Judge Koeltl’s March opinion was bewilderingly silent on the question of how his decision might affect the future ability of libraries to serve the public good, in a world that increasingly relies on access to digital media. His final ruling shows that this central question has yet to be considered.

The publishers shouldn’t be able to pick and choose the bits of copyright law they want to abide by; as we’ve noted, copyright law balances the public good with commercial rights. If publishers’ ebook revenues are protected by the extant provisions of copyright law protecting rights holders, then, presumably, readers and libraries should also be protected. The Internet Archive, and all libraries, should have the same protections under the first sale doctrine that have always allowed them to preserve and lend books to readers.

Writers and artists with a sense of the political dimensions of our work have limited options for countering the antidemocratic, anti-library ambitions of corporate publishing—not least because the industry has consolidated so dramatically in recent decades. The Big Five publishers, three of whom are plaintiffs in the Internet Archive suit, constitute an effective oligopoly over US publishing. Because getting a traditional book deal from a big publisher is so rare, and so highly prized, writers feel powerless, like supplicants who have no choice but to accept whatever terms they may be offered. Even the most successful have precariously irreplaceable professional relationships to maintain. And in public, big publishers always and eagerly tout their commitment to authors’ rights; it’s good for the brand.

Despite all this, last September more than a thousand writers, including Neil Gaiman, Naomi Klein, Mike Masnick, Lilly Wachowski, Kim Kelly, Jeff Sharlet, Cory Doctorow, Daniel Ellsberg, Laurie Penny, Eli Valley, and Mattie Lubchansky signed an open letter in support of the Internet Archive and digital ownership rights for libraries. And tellingly, not a single big-name author spoke out in support of the publishers after their March victory; indeed, a few who’d earlier backed the publishers, like Chuck Wendig, appeared to recant, and signed the open letter. As the facts of the lawsuit emerge, it seems that interested parties have begun to understand its dangerous implications.
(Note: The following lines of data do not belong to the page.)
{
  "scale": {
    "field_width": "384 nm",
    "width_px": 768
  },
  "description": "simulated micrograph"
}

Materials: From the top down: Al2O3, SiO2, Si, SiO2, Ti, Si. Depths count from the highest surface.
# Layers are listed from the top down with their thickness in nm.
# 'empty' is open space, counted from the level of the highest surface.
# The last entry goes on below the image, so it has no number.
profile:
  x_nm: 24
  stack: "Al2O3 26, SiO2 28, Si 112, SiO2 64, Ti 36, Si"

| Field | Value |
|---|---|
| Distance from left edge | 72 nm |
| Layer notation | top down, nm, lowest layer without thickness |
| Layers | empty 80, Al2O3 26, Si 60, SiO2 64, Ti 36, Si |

To the publishers’ claim that they’re all about protecting authors’ rights, I can say only that authors could use better champions. Publishers Weekly reported in April on a recent survey showing that self-published independent authors “earn on average more than authors published by traditional houses.” The Authors Guild, a trade group on the side of the publishers in the Internet Archive suit, reported that over the decade between 2008 and 2018, authors’ incomes had dropped 42 percent, to a median of $6,080. Annual compensation for top publishing executives, meanwhile, is routinely reported to be in the seven figures.

Corporate publishing houses are run like businesses, not cultural organizations. In fact, Judge Koeltl’s March opinion underwrites with startling clarity the assumption that they are, and should be, in it for the money. “[Internet Archive] argues that its digital lending makes it easier for patrons who live far from physical libraries to access books, and that it supports research, scholarship, and cultural participation by making books widely accessible on the Internet,” he wrote. “But these alleged benefits cannot outweigh the market harm to the Publishers.”

The expectation that profit must always take precedence over other goals and values is all around us; it’s also evident in the Hollywood strikes, and in private equity’s continuing depredations against newspapers. In a recent interview in GQ, Succession and Watchmen writer and WGA member Cord Jefferson spoke out against the “perpetual growth mindset” of investors and executives in media:

They expect to make more money every single quarter for the rest of history, or for as long as this entity exists. And they weren’t concerned about quality, they weren’t concerned about their employees, they weren’t concerned about the people who were doing the work for them, it was just purely about growth at all costs.… And that’s not how you make news. That’s not how you make art. That’s not how you invest in actual creativity.

Authors seeking to right these wrongs may have some leverage: They might join forces to demand, for example, that book contracts include the provision that our ebooks must be offered to libraries on the same terms as paper books, so that all books continue to enjoy the protections of the first sale doctrine. This would help keep libraries safe from political attacks, and protect the fundamental work of generating and preserving culture.

I spoke about the idea with copyright lawyer and librarian Dave Hansen, executive director of the Authors Alliance, a nonprofit representing authors who support libraries and care about the public benefit. “Authors may have more negotiating power than they imagine,” he said. “Even when it may be hard to get a publisher to give up control over ebook licensing, it’s a reasonable ask for publishers to promise they won’t haul off and sue libraries like the Internet Archive for lending your books online.”

Free societies thrive in a global culture preserved over centuries, a megaculture that today spans a deeply interconnected world by means of the Internet. It’s a worldwide palimpsest of all we can read, hear, see, learn, and experience together, every day. The biggest benefactors and guardians of this megaculture are nonprofit libraries, repositories, and archives like Wikipedia and the Internet Archive.

But a culture this spectacularly vivid and rich can flourish only in conditions of collaborative freedom, sharing, and openness; and that means expanding, not diminishing, access to digital libraries and archives. Boston University School of Law professor and author Jessica Silbey told me recently that the 20th century “viewed copyright law as incentivizing the production of more copyrighted goods and trademarks; as a carrot, not a stick.” Her book Against Progress describes an evolved vision for intellectual property, “new forms of Digital Age alliances that can resist the power of supercapitalized platforms” with “moral narratives of collaboration, accountability, and quality standards.”

For all who want to help create a better model of intellectual property for the digital era, it’s time to fight the corporate approach to copyright that has increasingly come at the expense of equality, distributive justice, inclusivity, privacy, and self-determination—the urgent societal goals and values that drive many to become artists and writers in the first place. Securing the ownership of digital books for libraries is a good place to start.

Note: The Kahle-Austin Foundation, which is funded by Internet Archive founder Brewster Kahle, awarded a grant to a cooperative, Brick House, that I help to lead.